# Wanted - Time Trial Clip-On Bars



## Young Un (29 May 2009)

As per title really, time trial clip-ons wanted to enhance my time trial times which are already around the 25/26 minute mark. I am 14 and jobless, and so the cheaper the better.


Cheers
Steve


----------



## Sh4rkyBloke (29 May 2009)

<old man rant>
Bloody sponger - get a job down the mines or something like they used to in the good old days! 
</old man rant>


----------



## Young Un (29 May 2009)

Oh believe me, I want a job, I just don't really have time with my training.


----------



## Sh4rkyBloke (29 May 2009)

I'm only kidding YU, I had a job at your age, but it was only a paper-round so wouldn't have been able to afford anything like you want anyway.

What are you training for, btw?


----------



## Young Un (29 May 2009)

Sh4rkyBloke said:


> What are you training for, btw?



Cycling(with a smidge of school thrown in) I may however, try and get a job at the not so local LBS and ride down there as my saturday training, but they would have to have a shower.

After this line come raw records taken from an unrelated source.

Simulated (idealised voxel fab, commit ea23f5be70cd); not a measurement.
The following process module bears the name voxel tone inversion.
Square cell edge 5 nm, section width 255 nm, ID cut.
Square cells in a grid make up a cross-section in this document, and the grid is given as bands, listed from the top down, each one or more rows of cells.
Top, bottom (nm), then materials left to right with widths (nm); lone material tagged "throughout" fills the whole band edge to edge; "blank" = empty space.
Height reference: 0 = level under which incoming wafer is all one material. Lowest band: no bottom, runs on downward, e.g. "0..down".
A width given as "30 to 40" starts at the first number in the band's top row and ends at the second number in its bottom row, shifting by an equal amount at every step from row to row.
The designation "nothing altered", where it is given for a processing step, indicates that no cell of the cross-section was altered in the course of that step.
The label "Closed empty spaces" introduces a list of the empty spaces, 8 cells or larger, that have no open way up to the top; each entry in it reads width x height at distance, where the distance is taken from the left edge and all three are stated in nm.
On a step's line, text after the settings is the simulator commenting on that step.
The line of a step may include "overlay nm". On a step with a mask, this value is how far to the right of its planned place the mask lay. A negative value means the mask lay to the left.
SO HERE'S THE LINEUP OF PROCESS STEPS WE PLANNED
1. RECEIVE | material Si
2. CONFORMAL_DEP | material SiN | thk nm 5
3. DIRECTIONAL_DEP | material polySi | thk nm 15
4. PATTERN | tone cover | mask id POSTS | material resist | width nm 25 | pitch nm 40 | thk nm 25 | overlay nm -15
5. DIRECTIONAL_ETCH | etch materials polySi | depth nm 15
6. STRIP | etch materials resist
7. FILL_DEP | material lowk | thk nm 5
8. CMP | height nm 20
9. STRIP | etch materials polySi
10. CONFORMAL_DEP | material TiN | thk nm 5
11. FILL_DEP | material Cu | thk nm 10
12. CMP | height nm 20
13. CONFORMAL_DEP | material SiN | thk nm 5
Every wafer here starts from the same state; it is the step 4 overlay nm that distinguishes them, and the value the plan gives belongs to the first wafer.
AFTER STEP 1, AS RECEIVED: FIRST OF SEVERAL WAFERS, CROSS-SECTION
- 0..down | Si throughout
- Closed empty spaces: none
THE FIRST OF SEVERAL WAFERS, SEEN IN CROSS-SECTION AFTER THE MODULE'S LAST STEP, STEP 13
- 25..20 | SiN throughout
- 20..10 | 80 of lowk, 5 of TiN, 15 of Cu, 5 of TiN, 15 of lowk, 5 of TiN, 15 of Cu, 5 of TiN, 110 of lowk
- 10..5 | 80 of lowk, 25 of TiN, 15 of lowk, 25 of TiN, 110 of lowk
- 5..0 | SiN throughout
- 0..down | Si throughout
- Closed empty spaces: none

I did use to have a paper round, but the money is absolutely pants and so not worth the effort!


----------



## Young Un (29 May 2009)

Cycling(with a smidge of school thrown in) 

Jobs in the evening are out of the question - mid week is my race/train time - saturdays I am either recovering or training, and sundays, well not many places are open on sundays, and it is also a training day!

I may however, try and get a job at the not so local LBS and ride down there as my saturday training, but they would have to have a shower.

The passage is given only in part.